BLANTYRE-(MaraviPost)—Malawi’s lawmakers have woken up from their slumber and have demanded detailed information from the Ministry of Finance on how state owned companies were sold under privatization programme some years ago.
Privatisation, a programme which was championed by the former first democratically elected President Bakili Muluzi, saw many Malawians losing jobs as government owned companies were sold to private businesspersons, most of whom were foreigners.
The demand follows the adoption of a motion by Member of Parliament for Mzimba North Yeremia Chihana. He said there was need for Parliament to appreciate how the exercise was conducted and if Malawians have benefited from the exercise.
Speaking in the National Assembly, Chihana said most companies were sold to foreigners at undervalued prices and that a lot of Malawians lost their jobs. Other lawmakers suggested that Government should repossess such companies.

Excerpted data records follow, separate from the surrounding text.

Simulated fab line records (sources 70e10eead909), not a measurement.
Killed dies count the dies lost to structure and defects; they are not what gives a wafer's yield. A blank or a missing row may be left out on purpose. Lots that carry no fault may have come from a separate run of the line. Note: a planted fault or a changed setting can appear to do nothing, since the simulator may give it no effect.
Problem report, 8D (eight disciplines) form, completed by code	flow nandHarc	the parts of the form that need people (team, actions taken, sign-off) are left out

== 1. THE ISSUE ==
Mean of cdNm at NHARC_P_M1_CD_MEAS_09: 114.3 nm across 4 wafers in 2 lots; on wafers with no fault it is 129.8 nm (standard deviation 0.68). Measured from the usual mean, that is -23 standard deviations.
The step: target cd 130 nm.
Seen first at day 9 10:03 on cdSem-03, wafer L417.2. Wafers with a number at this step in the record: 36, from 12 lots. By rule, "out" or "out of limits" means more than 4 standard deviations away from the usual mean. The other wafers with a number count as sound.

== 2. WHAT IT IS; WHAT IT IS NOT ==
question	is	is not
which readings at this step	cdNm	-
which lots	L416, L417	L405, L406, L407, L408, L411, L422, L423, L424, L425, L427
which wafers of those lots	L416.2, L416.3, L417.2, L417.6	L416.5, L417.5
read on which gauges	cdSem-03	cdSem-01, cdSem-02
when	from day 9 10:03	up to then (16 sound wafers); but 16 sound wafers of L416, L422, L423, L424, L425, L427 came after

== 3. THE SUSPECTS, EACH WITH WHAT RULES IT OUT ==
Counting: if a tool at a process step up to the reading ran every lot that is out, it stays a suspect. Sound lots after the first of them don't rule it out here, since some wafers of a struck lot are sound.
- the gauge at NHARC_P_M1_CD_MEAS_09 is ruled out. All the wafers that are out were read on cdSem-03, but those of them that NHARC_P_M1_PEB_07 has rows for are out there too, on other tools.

According to Chihana, the Public Private Partnership Commission which is supposed to report to the House on the status of privatisation on an annual basis has never done that since it was instituted.
“Since the privatisation of government companies in the early 90s, Malawians don’t know how much was realised and how the money was used.”
Chihana expressed concern that most companies were sold along with vast pieces of land, a development he argued was irregular.
“It is high time Malawians know what happened with the money from their companies, that is why we recommend a commission of inquiry to investigate how the process was handled and what is the current status of the deals.”
Some of the notable government owned companies that were privatised include, Malawi Telecommunications Limited (MTL), Malawi Railways, Mapeto David Whitehead and Sons, Malawi Savings Bank and Chipiku Stores.
In the year 2000, it was reported that Malawi’s four-year old privatisation programme had earned the government of President Bakili Muluzi about US $21.7 million from the sale of 35 state-owned enterprises.